USD/JPY has posted gains in the Thursday session, as the pair trades just below the 111 level in the North American session. On the release front, Japanese Consumer Confidence improved to 43.9, above the forecast of 43.5 points. In the US, unemployment claims dropped to 234 thousand, its lowest level in five weeks. On Friday, US job numbers will be in focus, with the release of three key indicators – Nonfarm Employment Change, Average Hourly Earnings and the unemployment rate.
The Japanese consumer remains pessimistic about the economy, as the latest consumer confidence survey came in at 43.9 points for March. Although this reading improved over the February release of 43.1, a release below the 50-point level points to pessimism. There are some bright points in the economy, as manufacturing and export numbers are pointing higher. At the same time, domestic consumption remains soft and inflation levels remain well below the BoJ’s target of 2.0% percent. The BoJ’s preferred inflation indicator, BoJ Core CPI, remains weak and dipped to 0.1 percent. With inflation at low levels, the Bank of Japan is in no rush to tighten monetary policy.
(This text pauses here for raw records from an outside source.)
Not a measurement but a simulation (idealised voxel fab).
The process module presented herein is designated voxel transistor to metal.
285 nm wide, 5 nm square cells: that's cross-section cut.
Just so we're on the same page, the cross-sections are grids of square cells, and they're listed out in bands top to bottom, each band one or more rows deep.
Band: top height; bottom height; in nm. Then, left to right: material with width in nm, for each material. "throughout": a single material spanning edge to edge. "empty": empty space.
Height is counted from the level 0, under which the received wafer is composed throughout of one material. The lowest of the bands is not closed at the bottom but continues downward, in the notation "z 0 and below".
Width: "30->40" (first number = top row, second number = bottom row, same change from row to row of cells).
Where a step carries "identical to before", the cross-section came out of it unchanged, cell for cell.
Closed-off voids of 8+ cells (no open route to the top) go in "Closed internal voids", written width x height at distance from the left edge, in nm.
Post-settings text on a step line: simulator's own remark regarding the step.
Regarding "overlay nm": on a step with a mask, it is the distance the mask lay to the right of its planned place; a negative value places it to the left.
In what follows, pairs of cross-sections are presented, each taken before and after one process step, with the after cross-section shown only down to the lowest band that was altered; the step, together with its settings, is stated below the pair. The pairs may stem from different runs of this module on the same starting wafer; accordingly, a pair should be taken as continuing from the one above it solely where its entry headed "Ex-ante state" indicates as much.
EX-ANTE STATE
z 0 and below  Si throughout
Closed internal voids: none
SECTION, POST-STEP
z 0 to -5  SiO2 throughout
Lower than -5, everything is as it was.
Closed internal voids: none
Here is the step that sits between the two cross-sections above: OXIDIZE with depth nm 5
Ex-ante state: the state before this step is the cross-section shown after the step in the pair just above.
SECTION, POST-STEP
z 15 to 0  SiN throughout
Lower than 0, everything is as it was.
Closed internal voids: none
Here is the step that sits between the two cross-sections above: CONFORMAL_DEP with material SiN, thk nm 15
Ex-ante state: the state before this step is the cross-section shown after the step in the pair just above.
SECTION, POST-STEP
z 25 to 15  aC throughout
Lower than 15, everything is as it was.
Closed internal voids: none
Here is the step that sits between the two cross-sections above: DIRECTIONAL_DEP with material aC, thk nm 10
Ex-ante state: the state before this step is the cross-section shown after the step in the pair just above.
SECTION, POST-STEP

There were no surprises from the minutes of the Fed March policy meeting. At that meeting, the Fed raised rates a quarter-point to 0.75%, but the dovish rate statement disappointed the markets, triggering broad losses for the US dollar. In the minutes, policymakers noted upside risk to the US economy, but remained divided on whether inflation will rise to the Fed target of 2.0%. Most policymakers were in favor of taking steps to trim the $4.5 trillion balance, which has ballooned since the Fed implemented its aggressive quantitative easing program back in 2008. So what’s next for the Fed? According to the CME’s Fed Watch, the odds of a rate hike at the May meeting are just 5 percent, while the likelihood of a rate hike in June stand at 63 percent. Fed policymakers appear divided on how many more times the Fed will press the rate trigger. Last week, FOMC member Eric Rosengren called for three more hikes, saying the Fed should raise rates in June, September and December. Rosengren said that employment and inflation levels were close to the Fed’s targets, and that three additional hikes were needed in order to prevent the US economy from overheating. However, a majority of FOMC members are in favor of just two more hikes this year.